## Objectives

Web scrap Falcon 9 launch records with `BeautifulSoup`:

*   Extract a Falcon 9 launch records HTML table from Wikipedia
*   Parse the table and convert it into a Pandas data frame


First let's import required packages for this lab


In [1]:
import sys

import requests
from bs4 import BeautifulSoup
import re
import unicodedata
import pandas as pd

To keep the lab tasks consistent, you will be asked to scrape the data from a snapshot of the  `List of Falcon 9 and Falcon Heavy launches` Wikipage updated on
`9th June 2021`


In [2]:
static_url = "https://en.wikipedia.org/w/index.php?title=List_of_Falcon_9_and_Falcon_Heavy_launches&oldid=1027686922"

### TASK 1: Request the Falcon9 Launch Wiki page from its URL


First, let's perform an HTTP GET method to request the Falcon9 Launch HTML page, as an HTTP response.


In [3]:
# use requests.get() method with the provided static_url
# assign the response to a object
data = requests.get(static_url)
data

<Response [200]>

Create a `BeautifulSoup` object from the HTML `response`


In [4]:
soup = BeautifulSoup(data.text,"html5lib")

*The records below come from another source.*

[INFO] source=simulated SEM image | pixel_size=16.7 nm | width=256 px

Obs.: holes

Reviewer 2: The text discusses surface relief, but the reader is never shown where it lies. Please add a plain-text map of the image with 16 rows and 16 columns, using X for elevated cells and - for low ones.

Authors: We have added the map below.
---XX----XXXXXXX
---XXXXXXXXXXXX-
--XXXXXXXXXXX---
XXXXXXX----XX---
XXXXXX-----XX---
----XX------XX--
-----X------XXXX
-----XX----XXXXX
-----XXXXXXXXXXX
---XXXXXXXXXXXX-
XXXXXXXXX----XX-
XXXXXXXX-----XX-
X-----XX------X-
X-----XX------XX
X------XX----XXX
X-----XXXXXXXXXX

Print the page title to verify if the `BeautifulSoup` object was created properly


In [5]:
# Use soup.title attribute
soup.title

<title>List of Falcon 9 and Falcon Heavy launches - Wikipedia</title>

In [6]:
# Use the find_all function in the BeautifulSoup object, with element type `table`
# Assign the result to a list called `html_tables`
html_tables = soup.find_all('table') 

print('number of tables is', len(html_tables))

number of tables is 24


Starting from the third table is our target table contains the actual launch records.


In [7]:
# Let's print the third table and check its content
first_launch_table = html_tables[2]
#print(first_launch_table)

In [8]:
data_table = pd.read_html(str(first_launch_table), flavor='bs4')
data_table = data_table[0]
data_table.columns

Index(['Flight No.', 'Date andtime (UTC)', 'Version,Booster [b]',
       'Launch site', 'Payload[c]', 'Payload mass', 'Orbit', 'Customer',
       'Launchoutcome', 'Boosterlanding'],
      dtype='object')

In [9]:
df = data_table
df.to_csv('spacex_web_scraped.csv', index=False)